As virtuous men pass mildly away,
And whisper to their should to go,
Whilst some of their sad friends do say
The breath goes now, and some say “No.”


What is this a picture of? Good men dying., Why “virtuous”? Why “mildly”? With Donne, especially, we have to assume that he’s chosen every word for a reason. In this case, what is he emphasizing? How imperceptible the transition is from life to death: the “whisper”; those “sad friends” clustered around the death bed are uncertain whether he’s still breathing or not. A “virtuous” man will not fear death. Notice that if Donne had written “As wicked men pass screamingly away” the effect would be very, very different.

So le us melt, and make no noise,
No tear-floods, no sigh-tempests move;
’Twere profanation of our joys
To tell the laity of our love.

In the first stanza, then, he’s linked virtue with an imperceptible transition. We now see the other term of the comparison: in the same way, “let us melt”—silently, with no big fuss. “Melt” suggests a wonderfully gradual transition: think of an ice cube melting. When does it stop being an ice cube? If you take an ice cube and hit it with a hammer, the result is much more obvious. The floods and tempests are the standard hyperbole of love poetry (even Shakespeare’s), as if the more you weep and howl the stronger you love. Not so, says Donne, introducing some religious images: we would profane our love (drag it through the dirt, make it less holy) if we revealed it to the laity (ordinary people, as opposed to the clergy). Seventeenth century love poetry was idyllic and idealist ; Donne's is passionate and realistic to the point of cynicism.

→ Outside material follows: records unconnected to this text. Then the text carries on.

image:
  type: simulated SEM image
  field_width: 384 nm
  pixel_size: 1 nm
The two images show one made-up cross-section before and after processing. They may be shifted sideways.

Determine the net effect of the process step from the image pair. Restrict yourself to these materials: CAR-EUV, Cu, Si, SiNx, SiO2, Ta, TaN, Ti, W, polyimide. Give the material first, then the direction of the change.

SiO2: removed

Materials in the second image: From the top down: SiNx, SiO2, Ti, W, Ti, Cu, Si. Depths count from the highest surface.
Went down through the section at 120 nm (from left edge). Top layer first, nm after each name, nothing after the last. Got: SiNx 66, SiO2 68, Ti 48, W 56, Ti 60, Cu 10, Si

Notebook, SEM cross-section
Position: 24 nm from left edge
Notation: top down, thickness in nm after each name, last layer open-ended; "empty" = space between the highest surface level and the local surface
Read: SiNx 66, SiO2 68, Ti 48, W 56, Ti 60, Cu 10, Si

So there’s his paradox. He now needs to make his case—using the usual metaphysical arsenal of logic and learning. Notice already that his comparison has a different effect from Shakespeare’s. In Shakespeare, the emphasis is on conveying how the “abundant issue” seemed, or felt, to the grieving lover. Donne tends to use comparisons as analogies, to support an intellectual argument.

Moving of th’ earth brings harm and fears,
Men reckon what it did or meant,
But trepidation of the spheres,
Though greater far, is innocent.

We think that an earthquake is a big deal: everyone worries and seeks its significance. But a “trepidation of the spheres”—something huge that happens far off in outer space: for us we could imagine substituting a supernova—though intrinsically far greater than a terrestrial earthquake, does not worry us much. There’s the analogy: great big things (our love, and our parting) as “innocent” (harmless, fuss-free); intrinsically smaller things (earthquakes) cause a giant fuss.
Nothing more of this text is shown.